Between Septuagesima and Quinquagesima
Liturgical seasons have a tendency to bleed.
Before I explain what I mean, let me give a brief (and highly condensed!) background of the liturgical year. The early Church kept one great feast: the Resurrection of our Lord Jesus Christ, celebrated every Sunday and most especially on that Sunday closest to the Jewish feast of Passover. Christians gathered each week–“early on the first day,” just like the women who went to the tomb to anoint a corpse that wasn’t there–and each year to celebrate the mighty act by which God defeated Sin and conquered Death. The Paschal event was and is the sure sign that, in Christ, the world has been transformed, and that those who trust in Jesus will share in his victory.
The centrality of Easter shaped sacramental practice as well as liturgical timekeeping. The celebration of the Holy Eucharist, instituted by Christ “on the night in which he was betrayed,” became the principal act of worship on Sundays because through it the Church was continually knit together as and nourished by the crucified and risen Body of Jesus. The administration of Holy Baptism, rooted in the same theological convictions, nevertheless followed a different pattern. The New Testament clearly describes baptism as offered more or less immediately after a person professes faith in Christ. Yet in the early years of the Church, baptism came to be reserved for the annual observance of the Great Vigil–the nightlong watch anticipating Easter–because through baptism each believer is buried with Christ in his death, and shares in his resurrection. Thus the Risen Christ stands at the center of the Christian faith, influencing both the things we do and the times and seasons at which we do them.

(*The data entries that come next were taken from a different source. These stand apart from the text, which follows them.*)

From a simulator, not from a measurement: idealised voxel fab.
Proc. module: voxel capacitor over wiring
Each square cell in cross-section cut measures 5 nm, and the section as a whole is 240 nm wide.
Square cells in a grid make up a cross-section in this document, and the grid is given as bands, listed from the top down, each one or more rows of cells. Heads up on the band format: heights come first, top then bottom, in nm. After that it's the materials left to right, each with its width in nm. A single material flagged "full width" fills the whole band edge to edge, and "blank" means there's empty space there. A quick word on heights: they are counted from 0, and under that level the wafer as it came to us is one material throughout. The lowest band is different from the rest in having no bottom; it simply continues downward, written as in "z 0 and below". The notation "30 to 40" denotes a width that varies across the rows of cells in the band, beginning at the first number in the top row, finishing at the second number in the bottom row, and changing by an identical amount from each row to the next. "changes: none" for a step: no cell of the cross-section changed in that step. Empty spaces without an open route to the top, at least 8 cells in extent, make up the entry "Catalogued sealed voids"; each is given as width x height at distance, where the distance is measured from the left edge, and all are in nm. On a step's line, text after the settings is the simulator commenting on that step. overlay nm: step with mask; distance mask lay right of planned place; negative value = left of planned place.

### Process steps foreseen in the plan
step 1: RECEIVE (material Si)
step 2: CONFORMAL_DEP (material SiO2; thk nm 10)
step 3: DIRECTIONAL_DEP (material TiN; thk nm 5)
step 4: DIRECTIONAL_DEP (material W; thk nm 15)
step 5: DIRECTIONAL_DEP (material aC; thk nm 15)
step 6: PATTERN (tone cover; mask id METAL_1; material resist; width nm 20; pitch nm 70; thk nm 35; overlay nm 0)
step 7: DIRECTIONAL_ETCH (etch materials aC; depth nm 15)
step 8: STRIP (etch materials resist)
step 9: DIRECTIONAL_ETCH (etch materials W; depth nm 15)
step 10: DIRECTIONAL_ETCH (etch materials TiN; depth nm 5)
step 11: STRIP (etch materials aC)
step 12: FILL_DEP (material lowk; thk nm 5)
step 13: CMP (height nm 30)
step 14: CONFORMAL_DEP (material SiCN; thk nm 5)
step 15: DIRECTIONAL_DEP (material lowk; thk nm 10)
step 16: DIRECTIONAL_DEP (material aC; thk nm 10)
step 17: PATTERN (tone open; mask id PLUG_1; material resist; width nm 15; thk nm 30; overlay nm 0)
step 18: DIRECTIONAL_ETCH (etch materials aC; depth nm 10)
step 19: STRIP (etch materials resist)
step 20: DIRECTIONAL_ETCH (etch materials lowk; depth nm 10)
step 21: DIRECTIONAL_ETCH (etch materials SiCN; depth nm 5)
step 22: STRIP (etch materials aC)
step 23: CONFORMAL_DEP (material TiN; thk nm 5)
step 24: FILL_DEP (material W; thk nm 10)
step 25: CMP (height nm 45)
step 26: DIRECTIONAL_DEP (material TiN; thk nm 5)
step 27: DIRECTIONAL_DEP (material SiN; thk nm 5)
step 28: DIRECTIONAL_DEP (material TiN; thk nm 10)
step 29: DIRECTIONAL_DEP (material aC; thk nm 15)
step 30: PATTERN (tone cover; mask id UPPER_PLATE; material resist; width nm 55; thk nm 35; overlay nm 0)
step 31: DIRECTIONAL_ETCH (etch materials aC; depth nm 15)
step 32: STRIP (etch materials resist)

But of course there can be no risen Jesus without a dead Jesus. I hope you will forgive a statement that may seem blatantly obvious or even flippant. I promise it is neither. Many and varied are the teachings which, from the earliest days of the Church to the present, attempt to empty the Cross of its scandal and power by denying the actual death of Christ. The motivation behind these heretical movements is understandable. God is great. Death is awful. It would be natural for a person to hold both of these truths and then to reason that “Surely, God would not do anything as vulgar as dying! Surely Jesus only seemed to suffer–only appeared to give up the ghost.”
Against such reasonable but wrongheaded ways of thinking the Church insistently proclaimed that Christ really did die. And the celebration of the Paschal mystery reinforced this teaching by regarding the Triduum–the “Three Days” including Maundy Thursday, Good Friday, and Holy Saturday into the Great Vigil of Easter–as a single liturgical act. In this way, the Feast of the Resurrection bled back into the preceding days to create Holy Week, the logically and temporally necessary lead up to the great truth proclaimed on Easter Sunday.
In a similar way, the baptismal emphasis of the Great Vigil meant that the days preceding Holy Week itself became days of intense teaching, prayer, and spiritual preparation for the rite of initiation. Fasting, acts of special devotion, and a particular emphasis on reconciliation and penance marked the weeks before the first and greatest feast. The biblical example of Jesus, driven by the Spirit to fast and pray and face temptation in the wilderness, gave the season a specific duration of 40 days. And so Lent was born, beginning with another biblical precedent for penance and fasting: sprinkling or marking the brow with ashes as a sign of mortality and humility.
(The question of Jesus’ own sharing in that mortality and humility through his incarnation and nativity was the other great theological controversy of the early Church, and is manifested liturgically in the other great cycle of the liturgical year: Advent, Christmas, and Epiphany. But that is another story for another time…)
Here is where the title of today’s Dispatch becomes relevant. (I hope at least a few of you wondered over that name, and also have read this far!) The tendency of liturgical observances to bleed beyond their boundaries continued even after the Lent-Holy Week-Easter pattern was established. For centuries, the Church anticipated the anticipatory observance of Lent itself. The three Sundays before Lent were given the names Septuagesima, Sexagesima, and Quinquagesima–Latin for “seventieth [day],” “sixtieth [day],” and “fiftieth [day],” respectively. These three weeks before Lent became a time for the Church to prepare to prepare, as it were.
In some places, that preparation took the form of a brief season of feasting and revelry before the fast. Hence the carnival or mardi gras celebrations in many cultures. In other places, particularly in the Eastern Church, these pre-Lenten Sundays became a time to ease into Lent, removing indulgences each week until the full fast began in earnest.
Sexagesima is the name traditionally given to this coming Sunday. While the Pre-Lenten season may not be much emphasized today, I invite you now to begin to prepare to prepare. Let the grace of the coming season of Lent–a time of “self examination and repentance…prayer, fasting, and self-denial; [and]...reading and meditating on God’s holy Word”–begin to bleed into your spiritual life in this moment. After all, we sanctify our marking of this time–and all time–in order to remember the One who bled and rose for us.